Sun Aug 5, 2007 3:01PM EDT

NEW YORK (Reuters) - ACA Capital Holdings (ACA.N: Quote, Profile, Research) shares, already down 50 percent in the last two months, could fall further if the subprime mortgage crisis continues, Barron's said on Sunday.

ACA, with a market value of about $260 million, has guaranteed $61 billion of collateralized debt obligations, including subprime and other instruments backed by various corporate and commercial mortgage debt, Barron's said in its August 6 edition.

Should the U.S. subprime troubles prove to be systemic across different geographies, then not only would shares be hammered, but the company could be toast, Barron's said.

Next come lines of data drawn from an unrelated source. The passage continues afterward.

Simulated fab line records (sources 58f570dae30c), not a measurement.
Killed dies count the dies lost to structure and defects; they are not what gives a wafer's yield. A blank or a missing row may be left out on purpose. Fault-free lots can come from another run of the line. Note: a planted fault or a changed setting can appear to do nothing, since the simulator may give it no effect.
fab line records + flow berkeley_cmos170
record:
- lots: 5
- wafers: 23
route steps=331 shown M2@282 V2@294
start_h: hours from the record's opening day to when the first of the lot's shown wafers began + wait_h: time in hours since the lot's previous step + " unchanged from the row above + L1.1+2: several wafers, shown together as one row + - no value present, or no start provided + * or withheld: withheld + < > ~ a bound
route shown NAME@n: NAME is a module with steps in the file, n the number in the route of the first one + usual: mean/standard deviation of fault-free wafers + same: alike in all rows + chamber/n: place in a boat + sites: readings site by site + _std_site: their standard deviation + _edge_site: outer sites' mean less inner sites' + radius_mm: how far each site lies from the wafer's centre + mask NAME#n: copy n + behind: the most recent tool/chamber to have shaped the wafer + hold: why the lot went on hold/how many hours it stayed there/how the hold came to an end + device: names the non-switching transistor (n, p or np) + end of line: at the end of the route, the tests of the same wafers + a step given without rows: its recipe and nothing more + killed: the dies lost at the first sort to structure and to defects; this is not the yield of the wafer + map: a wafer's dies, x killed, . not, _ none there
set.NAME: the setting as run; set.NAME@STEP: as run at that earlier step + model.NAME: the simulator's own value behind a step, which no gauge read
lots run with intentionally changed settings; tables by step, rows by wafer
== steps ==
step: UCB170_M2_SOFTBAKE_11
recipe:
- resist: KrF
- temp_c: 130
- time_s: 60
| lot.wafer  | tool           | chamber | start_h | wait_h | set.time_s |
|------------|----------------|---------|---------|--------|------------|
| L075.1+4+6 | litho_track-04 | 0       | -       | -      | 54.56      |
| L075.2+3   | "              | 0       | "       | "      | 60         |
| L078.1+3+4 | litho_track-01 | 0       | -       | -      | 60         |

If ACA buckles under, Wall Street firms whose securities the company insured would also be hurt. The $61 billion of ACA's insured exposure would come cascading back to balance sheets of the likes of Bear Stearns (BSC.N: Quote, Profile, Research), Merrill Lynch (MER.N: Quote, Profile, Research), Lehman Brothers (LEH.N: Quote, Profile, Research), and Citigroup (C.N: Quote, Profile, Research) along with some 25 other Wall Street counterparties, Barron's said.

There is No There There, Sub-Prime Mortgage Crisis Continues

The August 6, 2007 issue of Barron’s has an excellent article on an insurer of the sub-prime mortgage market and its CDOs, (collateralized debt obligations).

ACA Capital Holdings is on the line for 61 billion dollars of guaranteed commercial debt, up from 14.6 billion in 2005.

The company’s shareholder net worth is 326 million dollars.

Bear Stearns, of collapsed hedge fund fame, owns 27.7% of ACA. Why?  Well, it insures a bunch of Bear Stearns’ mortgage investments, allowing Bear’s balance sheets to look better.  But what is underneath?

The article notes the company does have one billion dollars of claims paying resources.

But it insures 9.3 billion in so-called mezzanine CDOs, mostly rated triple B or B minus.

What would it take for all this to fall at ACA’s door?  According to Barron’s,  a 7% impairment pulls the rug out from the entire 9.3 billion.

This points out the ratings mistake, in that the ratings agencies assumed continued real estate appreciation.  Sometimes in the financial markets, if it didn’t happen yesterday, they don’t remember it.

Until the last couple of years, U. S. homes had appreciated in value every year since 1937.

S & P now projects losses of 11% to 14% in the 2006 class of sub-prime’s alone.

I expect 2007 to be worse, as lending standards were getting lower over time.

Barron’s points out other risks to ACA in particular, but those risks are all over the market.

The emperor has no clothes.  There is neither an accurate assessment of the overall risk, nor of who holds how much of it.

Wall Street firms point to insurance and other hedges that will protect them if things get worse, which point, of course, they do not concede.  But how solvent are the insurers?  Is ACA typical?  My opinion, a guess, is yes.
The economic reality is that more loans will go into default, more homes foreclosed, further depressing the housing market, further blowing up the ratings agency assumptions.

What about the people put into mortgages they could not afford?  As the law stands, they will lose their homes.

If the current scenario plays out, many of the mortgagees will file bankruptcy, and chapter 7 trustees will liquidate the homes.  Or, they will be re-sold after foreclosure, for less than what was owed on the mortgage.

A better resolution would be amending the bankruptcy laws, to allow the owner to keep the home in Chapter 13, by paying the mortgagee no more than the value of the home, plus interest.

The dislocation expenses are saved, people stay in their homes, fewer homes on the market to further depress prices, for the same end result, a realization to the end mortgagee of only what the home was worth.